What’s more, she added, whilst external attackers are always evolving, the insider threat is always there too, and it’s the hardest to find because most circumstances of insider threat are not a result of malicious intent but rather accidental slip ups by staff.

The learning here, continued Orton, is that “you can’t expect your employees or insiders to make the right decision every time, that’s not going to happen. You can’t possibly be expected to track and secure every part of the network” either - you need a machine to help with the heavy lifting.

Instead, she urged companies to adopt a machine-based learning approach that works in such a way it mirrors the mechanism of the human immune system. 

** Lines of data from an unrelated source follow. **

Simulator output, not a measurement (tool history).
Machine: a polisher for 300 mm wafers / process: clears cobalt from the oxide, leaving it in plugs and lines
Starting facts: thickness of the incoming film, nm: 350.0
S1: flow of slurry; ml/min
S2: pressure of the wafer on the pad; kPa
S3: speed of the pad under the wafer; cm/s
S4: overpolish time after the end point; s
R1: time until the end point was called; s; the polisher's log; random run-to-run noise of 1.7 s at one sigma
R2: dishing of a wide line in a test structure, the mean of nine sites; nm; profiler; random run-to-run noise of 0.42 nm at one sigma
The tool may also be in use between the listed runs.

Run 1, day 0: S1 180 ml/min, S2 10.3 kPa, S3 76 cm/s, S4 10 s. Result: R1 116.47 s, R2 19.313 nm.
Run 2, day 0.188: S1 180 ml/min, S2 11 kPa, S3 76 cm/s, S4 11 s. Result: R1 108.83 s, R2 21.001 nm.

“It’s a similar concept,” she explained, “the actual problem of finding abnormal activity continually, all the time, and making sure availability is still up and running and you’re still productive is what our human bodies do all the time. The clever thing about the immune system is the ability to know what’s in us, know the self and know what’s normal.”

This idea of a self-learning technology that’s going to be on the inside, understanding, constantly refining it’s grasp on what is normal is going to be critical in facing the challenge.

Further, machine-based learning technology with the immune system approach is now so advanced that it is not limited to defense, it actually has the potential to help in response; a machine taking action in real-time based on the threat or anomalous behavior it sees.

“The important thing about this,” Orton concluded, “is because the unsupervised machine-learning has such an accurate understanding of normal activity, what we’re able to do with that knowledge is be really precise and targeted in the way that response happens.”